NANNING, March 1 (Xinhua) -- As a young judge in China's underdeveloped southwestern region, Li Ting was surprised to learn about how many rural couples had tried to end their marriages over the past month, just after Chinese New Year festivities had ended.
"I remembered there was a week that 26 of the 28 couples who came to the court to untie the knot involved migrant workers," said Li, a 24-year-old judge in Tiandeng county of Guangxi Zhuang autonomous region.
After communicating with judges from other courts, Li realized that what she had experienced was not an isolated phenomenon.
A judge in the region's Guanyang county said that the number of divorce cases involving young rural couples that his court had handled nearly tripled from 2007 to 2010.
Most of the couples were among the 240 million migrant workers who had flooded to the affluent coastal regions and big cities for better pay.

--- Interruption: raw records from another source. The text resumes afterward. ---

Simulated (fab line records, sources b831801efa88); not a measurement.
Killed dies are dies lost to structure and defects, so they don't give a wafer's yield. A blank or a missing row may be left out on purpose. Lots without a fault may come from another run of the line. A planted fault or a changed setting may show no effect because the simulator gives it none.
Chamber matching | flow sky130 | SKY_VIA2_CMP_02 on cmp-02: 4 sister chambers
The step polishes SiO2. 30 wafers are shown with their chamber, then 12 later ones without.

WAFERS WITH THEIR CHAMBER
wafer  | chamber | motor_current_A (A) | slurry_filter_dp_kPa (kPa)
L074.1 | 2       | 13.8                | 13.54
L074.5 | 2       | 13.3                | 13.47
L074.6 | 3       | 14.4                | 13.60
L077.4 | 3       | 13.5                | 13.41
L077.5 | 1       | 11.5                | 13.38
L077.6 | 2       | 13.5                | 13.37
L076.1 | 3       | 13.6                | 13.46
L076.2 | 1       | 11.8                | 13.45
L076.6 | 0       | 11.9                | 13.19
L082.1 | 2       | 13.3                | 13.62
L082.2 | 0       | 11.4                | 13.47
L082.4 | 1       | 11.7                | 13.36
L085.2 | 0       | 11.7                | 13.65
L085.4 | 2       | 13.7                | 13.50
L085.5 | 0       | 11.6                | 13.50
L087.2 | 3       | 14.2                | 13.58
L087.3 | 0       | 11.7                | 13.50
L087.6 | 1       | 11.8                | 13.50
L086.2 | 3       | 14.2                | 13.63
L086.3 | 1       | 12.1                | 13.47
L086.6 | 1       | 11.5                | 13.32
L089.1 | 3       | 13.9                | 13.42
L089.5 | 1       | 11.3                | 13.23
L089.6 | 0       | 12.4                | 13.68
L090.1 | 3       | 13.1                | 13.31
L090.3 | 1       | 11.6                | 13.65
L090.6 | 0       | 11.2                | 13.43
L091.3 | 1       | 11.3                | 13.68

In Tiandeng, a county with 400,000 residents, one fourth of its population have left home for jobs in cities.
Being separated for a long time is mainly blamed for the rising number of failed marriages in China's relatively poor rural regions where divorce was once rare due to deep-rooted traditional values, said Sun Xiaoying, an expert with the Guangxi Academy of Social Sciences.
Sun explained that in many cases, only the husband leaves for work in cities while his wife must stay at home to take care of the older and younger family members.
Being apart from their husbands, nearly 70 percent of stay-in-hometown wives of migrant workers in the southern province of Guangdong have psychological problems, according to a recent research by the Revolutionary Committee of the Chinese Kuomintang's Guangdong committee.